How do very small particles behave at very high temperatures?
A Swansea University nanomaterials expert has been looking at how small gold particles survive when subjected to very high temperatures.
Swansea University
The research is important to the engineering sector for some potential applications of nanotechnology, for example in catalysis and aerospace, where particles of only nanometre dimensions are subjected to very high temperatures.
The results of the study, which was a 3-way collaboration between Birmingham, Swansea and Genoa University's, was published in the journal Nature Communications. The study showed that gold nanoparticles of precisely selected size (561 atoms ±14) are remarkably robust against diffusion and aggregation but their internal atomic arrangements do change.
The researchers used an ultrastable, variable-temperature stage in an aberration-corrected scanning transmission electron microscope to subject an array of size-selected gold nanoparticles (or clusters) to temperatures as high as 500 °C while imaging them with atomic resolution. The particles were deposited from a nanoparticle source onto thin films of silicon nitride or carbon.
The two alternative architectures of the gold nanoclusters containing 561 atoms
The experiments showed that binding of the gold nanoparticles to the surface, at point defects, proved sufficiently strong to fix them, even at the top of the temperature range. But the atomic structures of the clusters fluctuated under the heat treatment, switching back and forth between two main atom-configurations ("isomers"): these were a face-centred cubic structure, similar to a small piece of bulk gold, and a decahedral arrangement with a symmetry forbidden in an extended crystal. The researchers were even able to measure the tiny difference in energy (only 40 meV) between these two different atomic architectures.

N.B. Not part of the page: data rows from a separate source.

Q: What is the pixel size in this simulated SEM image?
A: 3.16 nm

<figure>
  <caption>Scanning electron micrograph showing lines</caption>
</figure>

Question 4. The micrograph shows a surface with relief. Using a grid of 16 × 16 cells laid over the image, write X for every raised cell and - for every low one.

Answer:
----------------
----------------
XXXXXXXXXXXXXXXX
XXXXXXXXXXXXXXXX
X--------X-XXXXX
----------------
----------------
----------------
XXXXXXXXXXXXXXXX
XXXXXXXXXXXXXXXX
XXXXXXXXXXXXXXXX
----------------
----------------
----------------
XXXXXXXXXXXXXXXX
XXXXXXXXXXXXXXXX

Professor Richard Palmer, head of the Nanomaterials Lab in Swansea University's College of Engineering, commented: "These advanced experiments have allowed us to make a new measurement for nanoparticles deposited on a surface - the difference in energy between two competing atomic arrangements. It's something that the people who use computers to calculate the properties of nanomaterials are particularly excited about, a kind of reference point if you like. And the images show that our little nanoparticles are really rather tough creatures, which bodes rather well for their applications in future industrial manufacturing."
The Swansea Lab's research is focused on scale-up of the production of such nanoparticles by 10 million times to the level of grams, and beyond. As Prof Palmer says: "We need very small things in very large numbers to realise the true potential of nanotechnology ".